ニューヨークタイムズ紙の英文記事はこちら ⇒

http://www.nytimes.com/2008/09/17/world/asia/17japan.html

Memo From Tokyo
Populist Appeals in Election, and Claims of Political Theater
By MARTIN FACKLER
Published: September 16, 2008

TOKYO — Barack Obama accused his opponents of trying to put lipstick on a pig, and some people here are saying that Japan’s governing Liberal Democratic Party is trying to do much the same thing.

The party, which has governed Japan for a half century, would seem to have departed drastically from back-room politics as usual. As it prepares to choose the next prime minister, it is parading its five candidates, including the first woman to seek the job, on street corners and live television, where they have issued ringing calls for change.

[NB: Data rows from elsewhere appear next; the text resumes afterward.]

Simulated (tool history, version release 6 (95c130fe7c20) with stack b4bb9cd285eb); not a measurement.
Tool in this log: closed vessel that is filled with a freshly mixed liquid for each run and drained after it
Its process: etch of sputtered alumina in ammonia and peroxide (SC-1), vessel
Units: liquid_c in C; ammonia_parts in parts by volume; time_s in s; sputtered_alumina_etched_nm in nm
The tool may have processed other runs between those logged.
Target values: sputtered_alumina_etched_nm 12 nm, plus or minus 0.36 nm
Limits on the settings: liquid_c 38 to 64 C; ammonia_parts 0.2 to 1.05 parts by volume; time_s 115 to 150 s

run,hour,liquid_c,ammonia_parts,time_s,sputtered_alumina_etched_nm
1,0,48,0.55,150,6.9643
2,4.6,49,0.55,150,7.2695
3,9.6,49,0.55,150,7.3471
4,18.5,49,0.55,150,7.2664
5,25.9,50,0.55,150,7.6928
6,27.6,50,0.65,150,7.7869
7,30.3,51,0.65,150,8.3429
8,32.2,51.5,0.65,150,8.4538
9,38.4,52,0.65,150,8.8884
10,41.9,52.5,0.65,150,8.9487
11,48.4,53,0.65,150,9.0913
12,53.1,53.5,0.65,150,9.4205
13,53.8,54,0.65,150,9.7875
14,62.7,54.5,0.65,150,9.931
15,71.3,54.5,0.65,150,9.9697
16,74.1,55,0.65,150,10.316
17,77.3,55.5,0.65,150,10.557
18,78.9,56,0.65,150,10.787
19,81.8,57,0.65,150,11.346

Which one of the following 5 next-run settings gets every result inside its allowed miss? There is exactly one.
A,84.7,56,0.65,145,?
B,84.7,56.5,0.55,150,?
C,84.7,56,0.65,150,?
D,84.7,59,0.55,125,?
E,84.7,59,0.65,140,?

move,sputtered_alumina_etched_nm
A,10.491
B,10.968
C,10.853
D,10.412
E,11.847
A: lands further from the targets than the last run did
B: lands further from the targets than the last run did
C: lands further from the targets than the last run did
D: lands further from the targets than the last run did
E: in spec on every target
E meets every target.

With the last two prime ministers’ having failed in quick succession, the party is making a great show of seeking a reformer with genuine popular appeal to restore its flagging fortunes ahead of crucial national elections. The precedent that most of the candidates invoke is Junichiro Koizumi, the popular former prime minister whose message of reform rescued the Liberal Democrats from political crisis seven years ago.

But it is not clear that the push for change is anything more than a show. The overwhelming favorite in the party vote on Monday is the same politician the experts named as the likely winner months before the campaign began: the insiders’ candidate, Taro Aso, a hawkish former foreign minister.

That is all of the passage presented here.